I believe that to be a futile effort for a variety of reasons but people will have to try that, won't they?

Iran is not a large nation - only 70 million and projected to reach 100 million in a few decades. For her cohesion and security Iran should have nuclear arms. Iran ought to have left NPT in 1998 after the nuclear detonations of Inidia and Pakistan. Our leadership was plain stupid - now perhaps it is too late to leave NPT and - moreover - we are not getting anything out of NPT.

So, we are at an impass in Iran, you guys are at an impass and Air Power's application to Iran will not chnage the strategic situation on the ground - the presence of Iranian power from Chineses border to the Mediterranean Sea. Iraq and Afghanistan have 40 years (2 generations) of hardwork ahead of them to get them back to where they were in 1958 and in 1974 respectively.

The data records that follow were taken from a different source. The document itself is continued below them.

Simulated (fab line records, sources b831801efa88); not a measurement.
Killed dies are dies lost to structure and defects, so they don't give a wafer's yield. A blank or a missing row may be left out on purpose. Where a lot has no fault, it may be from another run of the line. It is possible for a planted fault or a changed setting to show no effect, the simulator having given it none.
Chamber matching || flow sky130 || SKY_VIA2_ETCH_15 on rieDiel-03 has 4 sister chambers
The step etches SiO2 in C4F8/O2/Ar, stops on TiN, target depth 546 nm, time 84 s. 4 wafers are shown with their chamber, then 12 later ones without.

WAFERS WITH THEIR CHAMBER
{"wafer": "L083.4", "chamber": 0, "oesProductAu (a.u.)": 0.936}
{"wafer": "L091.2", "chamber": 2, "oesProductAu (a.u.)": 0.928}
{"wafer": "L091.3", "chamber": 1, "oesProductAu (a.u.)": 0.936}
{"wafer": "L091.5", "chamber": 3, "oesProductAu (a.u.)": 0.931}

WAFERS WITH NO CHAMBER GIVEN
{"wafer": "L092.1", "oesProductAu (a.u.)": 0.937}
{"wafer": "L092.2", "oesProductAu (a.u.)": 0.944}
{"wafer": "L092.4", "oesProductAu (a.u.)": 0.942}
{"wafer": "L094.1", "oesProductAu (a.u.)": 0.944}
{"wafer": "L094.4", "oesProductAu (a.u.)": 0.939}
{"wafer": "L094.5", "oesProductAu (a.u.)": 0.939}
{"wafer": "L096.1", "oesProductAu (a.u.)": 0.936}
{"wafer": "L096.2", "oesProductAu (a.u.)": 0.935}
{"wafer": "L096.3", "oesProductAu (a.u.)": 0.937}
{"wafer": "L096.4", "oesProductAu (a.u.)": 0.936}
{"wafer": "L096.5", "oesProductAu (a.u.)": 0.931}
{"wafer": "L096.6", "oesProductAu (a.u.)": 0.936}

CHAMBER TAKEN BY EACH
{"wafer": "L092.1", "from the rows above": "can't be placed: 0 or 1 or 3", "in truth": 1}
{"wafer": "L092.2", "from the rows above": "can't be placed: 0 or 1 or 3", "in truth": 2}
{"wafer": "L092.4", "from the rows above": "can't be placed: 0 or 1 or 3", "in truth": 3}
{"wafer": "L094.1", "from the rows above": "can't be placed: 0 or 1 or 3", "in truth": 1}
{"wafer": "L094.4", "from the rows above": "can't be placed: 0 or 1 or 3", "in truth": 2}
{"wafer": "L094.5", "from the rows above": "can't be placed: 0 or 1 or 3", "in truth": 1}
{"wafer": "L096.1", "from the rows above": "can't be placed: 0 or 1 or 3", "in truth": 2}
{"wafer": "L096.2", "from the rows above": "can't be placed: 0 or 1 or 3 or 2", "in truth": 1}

Seems that a settlment would be in everyone's interest except Russia, Israel and certain Arab states.
 
david billington:

I omitted the following statements:

US seems to have lost sight of what you are there (Persian Gulf) for: making sure oil flows freely out of the Persian Gulf by protecting Saudi Arabia, Qattar, and Kuwait. You seem now to be interested in pursuing power for power's sake.

Persoanlly, I think US staying in the Persian Gulf id beneficial to Iran - we would not have to carry the security burden of securing teh sea lanes and fighting future adventurer's like Saddam Hussein.
 
Anonymous 7:43/7:53,

Thank you for your patience in discussing these matters with me. Please refer to the Bush administration and not to me personally when referring to current US policy.

I thought that Aegis cruisers with anti-missile systems can intercept rockets in the boost phase if the launches are close enough to the cruisers, and I believe that Iran, Israel, and the countries between them are within that range. Regarding cruise missiles, these are indeed a short-range threat but they travel at subsonic speeds and I don't believe that any nation regards them as the basis for a strategic nuclear capability.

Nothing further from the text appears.